*Names in bold indicate Presenter
Fenaba Addo, UW-Madison
J Michael Collins, UW-Madison
For more than thirty years American families have experienced significant changes in federal and state bankruptcy laws, expanding credit markets, and sharp declines in insolvency-associated stigma. Despite these transformations, having the right and exercising the option to start over has remained foundation of the bankruptcy system in the U.S.. The decision to file for bankruptcy varies significantly across households by demographic characteristics and geographic location. Given the depth of the housing and labor market recession in recent years, the role of bankruptcy may be particularly salient as households recover financially. Research on the role and effects of bankruptcy policy on households has been limited, however.
This study examines the behavior of households with subprime loans during the peak of the housing boom and subsequent bust. Specifically, we examine the influence of bankruptcy on the probability of mortgage default and foreclosure. Does bankruptcy offer households time to reconfigure non-housing debt and offer the opportunity to keep up with mortgage payments and retain their home? Or, does bankruptcy simply signal economic distress and just extend the inevitable foreclosure and loss of the home? Are homeowning households that file for bankruptcy systematically different from those who do not, and is this difference associated with the likelihood of default and foreclosure? Using a monthly panel dataset of about 200,000 private label subprime mortgages originated between 2004 and 2006 and tracked through January 2013, we show the demographic, socioeconomic, and local geographic factors predicting the probability that a household files for bankruptcy. We then estimate whether filing for bankruptcy is causally associated with the likelihood of mortgage default or foreclosure. Because bankruptcy is associated with these outcomes in unobserved ways, we also test state variations in bankruptcy provisions and the monthly intensity of MSA level advertisements for bankruptcy attorneys as instruments to predict filing for foreclosures.

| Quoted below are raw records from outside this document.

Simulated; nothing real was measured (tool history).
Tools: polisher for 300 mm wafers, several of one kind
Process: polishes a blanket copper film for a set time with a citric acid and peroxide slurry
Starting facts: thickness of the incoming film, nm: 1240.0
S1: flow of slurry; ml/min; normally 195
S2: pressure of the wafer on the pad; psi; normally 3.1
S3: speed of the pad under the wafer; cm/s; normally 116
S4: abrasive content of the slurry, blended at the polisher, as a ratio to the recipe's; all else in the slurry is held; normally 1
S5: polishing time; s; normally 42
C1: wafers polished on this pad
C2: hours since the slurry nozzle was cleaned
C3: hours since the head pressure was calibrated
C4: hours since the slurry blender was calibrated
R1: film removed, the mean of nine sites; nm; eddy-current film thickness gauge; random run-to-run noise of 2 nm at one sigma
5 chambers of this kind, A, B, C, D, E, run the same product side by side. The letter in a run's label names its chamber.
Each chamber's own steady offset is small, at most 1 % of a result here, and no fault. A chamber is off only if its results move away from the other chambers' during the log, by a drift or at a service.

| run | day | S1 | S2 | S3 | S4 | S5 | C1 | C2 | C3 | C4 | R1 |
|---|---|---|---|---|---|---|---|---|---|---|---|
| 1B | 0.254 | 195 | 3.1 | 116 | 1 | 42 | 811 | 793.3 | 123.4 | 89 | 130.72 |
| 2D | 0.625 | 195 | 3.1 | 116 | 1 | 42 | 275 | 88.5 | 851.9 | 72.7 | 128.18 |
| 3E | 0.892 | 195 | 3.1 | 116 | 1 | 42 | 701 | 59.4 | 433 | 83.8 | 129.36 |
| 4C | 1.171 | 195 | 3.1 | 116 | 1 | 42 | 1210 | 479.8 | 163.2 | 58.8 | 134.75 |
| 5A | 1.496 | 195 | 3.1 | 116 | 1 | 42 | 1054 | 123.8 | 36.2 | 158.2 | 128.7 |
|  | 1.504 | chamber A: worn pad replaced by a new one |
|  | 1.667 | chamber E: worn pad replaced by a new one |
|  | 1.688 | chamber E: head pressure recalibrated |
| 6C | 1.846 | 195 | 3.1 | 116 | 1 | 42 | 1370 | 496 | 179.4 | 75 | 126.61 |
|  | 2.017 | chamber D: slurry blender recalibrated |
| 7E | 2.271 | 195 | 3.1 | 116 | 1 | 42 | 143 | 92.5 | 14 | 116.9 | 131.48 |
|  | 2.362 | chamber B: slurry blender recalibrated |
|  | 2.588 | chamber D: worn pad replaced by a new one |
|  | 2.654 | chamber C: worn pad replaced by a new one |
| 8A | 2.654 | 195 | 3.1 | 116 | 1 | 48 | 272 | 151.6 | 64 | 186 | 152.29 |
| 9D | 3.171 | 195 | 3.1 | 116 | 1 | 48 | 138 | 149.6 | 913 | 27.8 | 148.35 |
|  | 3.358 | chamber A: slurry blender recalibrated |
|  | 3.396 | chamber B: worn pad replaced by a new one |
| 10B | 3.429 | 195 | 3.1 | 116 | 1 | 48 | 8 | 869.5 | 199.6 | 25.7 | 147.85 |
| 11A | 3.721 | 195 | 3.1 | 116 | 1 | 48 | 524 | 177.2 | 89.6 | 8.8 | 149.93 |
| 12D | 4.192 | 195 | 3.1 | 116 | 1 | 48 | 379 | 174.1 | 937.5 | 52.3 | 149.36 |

The results of this analysis can help policymakers to understand which households file for bankruptcy, which fail to file despite potential benefits, and how filing is related to home foreclosure and the stability of the mortgage market. The analysis can inform policy and legal scholars with a shared interest in the how existing legal structures may either contribute to or mitigate wealth building, retaining of assets, and economic disparities with our society.